Rooftop, 125 Sullivan Street, August 1980. Photo: Nancy Glowinski

Rooftop, 125 Sullivan Street, August 1980. Photo: Nancy Glowinski

September always seems to bring on an amalgamation of nostalgia and emotions. In the northern hemisphere, it’s the end of summer. The end of vacation. When the loosestrife is in full bloom it means shorter days and a long winter ahead. And ever since September 11, 2001, there is an added element of somber reflection to an already bittersweet month.

The photograph above was taken from the roof of a summer sublet that I had when I was twenty years old. The apartment was on the 6th floor of a walk-up tenement building. Since it was only one more flight up to the roof, I would often go there to cool off after dinner. When I sat in that chair I was surrounded by all the landmarks of the city skyline. If I looked north, I would see the Empire State Building. At night everything would sparkle.

A lot of people didn’t like the way the twin towers looked. It’s true that they had only been there for a few years in 1980 and they definitely altered the view. But since I arrived in New York in 1978, they were a familiar beacon that marked downtown - my home for the next forty years. Coming back from weekend road trips and seeing them from a distance - from a train or from a car on a hilltop in New Jersey - meant we were getting closer to the city. Closer to home.
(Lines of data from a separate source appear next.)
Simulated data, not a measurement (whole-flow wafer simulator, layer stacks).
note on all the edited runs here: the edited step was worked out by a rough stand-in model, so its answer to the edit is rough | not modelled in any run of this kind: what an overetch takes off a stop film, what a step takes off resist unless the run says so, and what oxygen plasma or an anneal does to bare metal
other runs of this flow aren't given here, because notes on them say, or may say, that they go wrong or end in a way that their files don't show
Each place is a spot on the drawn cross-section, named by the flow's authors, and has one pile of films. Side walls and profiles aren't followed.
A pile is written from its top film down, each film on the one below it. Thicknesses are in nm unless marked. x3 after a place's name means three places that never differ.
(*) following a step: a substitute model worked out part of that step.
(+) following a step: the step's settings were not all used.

On September 11, 2001, I had taken the day off from work to tend to the kinds of errands you can only do during a weekday - DMV, dentist, things like that. It was also an election day so voting was on the list too. As well as laundry. At the time I was living in another tenement walk-up that had no washing machines. Everyone in the building was on their own when it came to laundry. I used to go to a drop-off service on Lafayette Street, directly across the street from Ladder 20. When I went to the laundry that morning, around 8:30 am, the woman who worked there was standing outside looking south. The trucks from the firehouse across the street were also getting ready to head out. I asked what was going on and she pointed to the World Trade Center, one tower had smoke coming out of it. She said a plane crashed into it. I assumed, like many in those early moments, that it was a small plane flown by a novice. An accident.

As the day unfolded so did the horror. After the second tower was hit, I felt compelled to see for myself this real-time history. I’m not sure why this morbid curiosity. I grabbed a camera and headed south, towards the site which was only about a mile and a half away. By the time I was out on the street the first tower had already collapsed. People were running north. A literal stampede of dust and blood-covered people. I kept going like a spawning salmon but could get no further than City Hall. The dust had settled enough to show a clear view of the remaining tower. And then a rumbling came up from under the ground that was like nothing else. The ground shook but not like an earthquake. It was deeper. From where I was standing it wasn’t so much loud as to how it felt and the way it went through your teeth. And then I saw the second tower come crashing down right before my eyes.

I did not take a single picture that day. And not afterward either. The next time I would take a picture of that location would be in 2017, of the memorial and the stunning architecture of the Oculus.

Ladder 20, the firehouse in my neighborhood, the one across from the laundry, lost seven men that day. For the next twenty years, I could never walk by the station without thinking about that day. Or when I would see the firemen shopping at the one grimy Met Food supermarket in the neighborhood that everyone went to (including David Bowie who lived up the street). The trucks that went back and forth all day, caked in white mud. The patience of the exhausted firemen as curious people from the neighborhood asked a million questions. A few months after that day, another firehouse from upstate gave Ladder 20 a Dalmation puppy. I think this dog helped everyone in the neighborhood with their sorrow, not just the firemen.

New York’s skyline is barely recognizable to me now though I’m sure it still sparkles at night.